Kaggle, the world’s largest data science community, released the Kaggle ML and DS Survey findings for 2022. Here are some insights from the survey:
The survey shows that India exhibited a strictly increasing trend in the number of data scientists working and residing there during the last five years. Japan was amongst other countries that have shown a rising trend, while countries like the US have shown near-stagnant growth with a hike in the number of data scientists during 2022.
Programming skills and coding infrastructures
JupyterLab remains the most widely used source-coding notebook environment, followed by Google Colab and Kaggle notebooks, replacing the traditional R Studio and MATLAB. The survey also reveals that many data scientists have actively shifted to VS Code for software development.
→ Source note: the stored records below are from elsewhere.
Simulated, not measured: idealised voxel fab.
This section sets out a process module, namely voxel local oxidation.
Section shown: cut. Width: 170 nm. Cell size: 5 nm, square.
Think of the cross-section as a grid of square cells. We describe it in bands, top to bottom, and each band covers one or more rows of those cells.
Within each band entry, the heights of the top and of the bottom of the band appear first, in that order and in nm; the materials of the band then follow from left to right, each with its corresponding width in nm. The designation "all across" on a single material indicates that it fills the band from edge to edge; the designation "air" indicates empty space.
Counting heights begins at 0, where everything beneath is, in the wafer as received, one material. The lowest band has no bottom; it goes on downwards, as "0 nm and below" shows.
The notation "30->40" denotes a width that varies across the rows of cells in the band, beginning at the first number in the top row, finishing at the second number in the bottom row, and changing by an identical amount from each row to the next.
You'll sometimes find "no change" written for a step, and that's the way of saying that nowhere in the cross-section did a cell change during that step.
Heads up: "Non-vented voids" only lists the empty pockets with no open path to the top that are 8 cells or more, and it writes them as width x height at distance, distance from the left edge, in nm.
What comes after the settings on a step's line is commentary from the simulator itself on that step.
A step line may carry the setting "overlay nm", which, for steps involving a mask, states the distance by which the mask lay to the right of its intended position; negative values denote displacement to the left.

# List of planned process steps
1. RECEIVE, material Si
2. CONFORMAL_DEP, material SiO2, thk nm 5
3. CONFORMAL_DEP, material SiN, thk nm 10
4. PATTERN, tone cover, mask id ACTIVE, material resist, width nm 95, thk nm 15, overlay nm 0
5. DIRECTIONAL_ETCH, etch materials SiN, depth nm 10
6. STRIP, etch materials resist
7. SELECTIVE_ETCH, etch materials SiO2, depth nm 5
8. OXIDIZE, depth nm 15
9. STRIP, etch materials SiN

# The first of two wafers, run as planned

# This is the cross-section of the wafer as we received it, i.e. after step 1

Machine Learning Framework
Scikit-Learn stands out as the most popular framework, followed by TensorFlow and XGBoost. While they have been on the top of data scientists’ lists, they exhibited a near-constant utility, while PyTorch has been growing steadily.
The findings include concrete numbers on the number of people working with data, trends in machine learning across industries, and the best approaches for aspiring data scientists to enter the profession. It is an intriguing example of a survey dataset because Kaggle provided all the data, not just the aggregated survey results, allowing analysts to study the data independently.
Kaggle ML and DS Survey Competition 2022
Kaggle announced a competition following the sixth annual industry-wide survey to surface a comprehensive view of the country’s machine learning and data science state.
It is initiating the annual Data Science Survey Challenge and will award US$30,000 in prizes to notebook authors who best describe a particular segment of the data science and machine learning community. The challenge is an opportunity for people to use their imagination and create a story of a group of people with whom they identify.
The submissions will be evaluated on the following:
- Composition: the narrative and the subject should be well put together, researched, and supported by data and visualizations.
- Documentation: the code and notebooks should be understandable to an ordinary reader, with adequately cited sources and a concise analysis of each step. The documentation should represent the rationale behind your story.
- Originality: the entry should be informative, thought-provoking, and non-plagiarized.
A submission must be contained in a single notebook and made public before the submission deadline to be considered valid. In addition to the Kaggle Data Science survey, participants are welcome to utilize any other datasets. For a submission to be accepted, it must be made accessible to the general public on Kaggle by the deadline.